Drovers' Road - Medieval Drovers' Roads

Medieval Drovers' Roads

In Great Britain, Drove as a placename can be traced to the early 13th century, and there are records of cattle driven from Wales to London and sheep from Lincolnshire to York in the early 14th century. Drovers from Scotland were licensed in 1359 to drive stock through England. These may be simply the earliest records of a more ancient trade. There is increasing evidence for large-scale cattle-rearing in Bronze Age and Iron Age Britain. Cattle and sheep were part of the Romano-British economy. By the Anglo-Saxon period there was long distance movement of cattle, including stolen stock.

What is certain is that during the medieval period there was a substantial trade in cattle out of Wales into England, to which cattle from Ireland were added. These were driven across Somerset, Wiltshire and Berkshire to feed the growing population of London. The drovers made use of ancient ridgeways, including the Ridgeway over the Berkshire Downs and ridgeways still known as the Old Shaftesbury Drove and the Ox Drove leading from Shaftesbury and Blandford to Salisbury.

Medieval drovers' roads were wide by medieval standards, 20 meters across, with wide grazing verges on either side, the "long acre".

In medieval Spain the existence of migratory flocks on the largest scale, which were carefully organized through the system of the Mesta gave rise to orderly drovers' roads, called cabañeras in Aragon, carreradas in Catalonia, azadores reales, emphasizing royal patronage, in Valencia, and most famous of all, cañadas, including three majorcañadas reales, in Castile. Along these grazing trackways sheep travelled for distances of 350 to 450 miles, to the summer pasturages of the north, around León, Soria, Cuenca and Segovia, from the middle of April, and returning to winter pasturage in La Mancha, Estremadura, Alcántara and the lowlands of Andalusia.

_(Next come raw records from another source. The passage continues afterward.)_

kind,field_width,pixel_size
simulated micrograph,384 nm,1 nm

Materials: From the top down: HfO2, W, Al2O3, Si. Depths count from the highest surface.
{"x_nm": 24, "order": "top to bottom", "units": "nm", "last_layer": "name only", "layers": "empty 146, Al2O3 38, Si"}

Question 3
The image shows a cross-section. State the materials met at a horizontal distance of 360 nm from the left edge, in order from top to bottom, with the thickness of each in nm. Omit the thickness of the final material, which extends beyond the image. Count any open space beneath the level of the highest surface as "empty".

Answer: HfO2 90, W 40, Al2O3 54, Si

In Languedoc the transhumance pathways, more restricted by agriculture and orchards and less organized than those of Iberia, were the drailles that fed into the main carraïres, which led from coastal plains to summer mountain pastures. They are documented from the 13th century and were organized in the 16th century by Statuts de la transhumance.

In the Kingdom of Naples, patterns of transhumance established in Late Antiquity were codified by Frederick II Hohenstaufen, but the arrival of rulers of Aragon in the 15th century saw the organization of sheepways, tratturi delle pecore on the Aragomese model, and pastoralists were given privileges and restrictions, collectively termed the dogana, that were reminiscent of those of the Mesta. This established drovers' roads that continued without substantial change into the age of the railroad.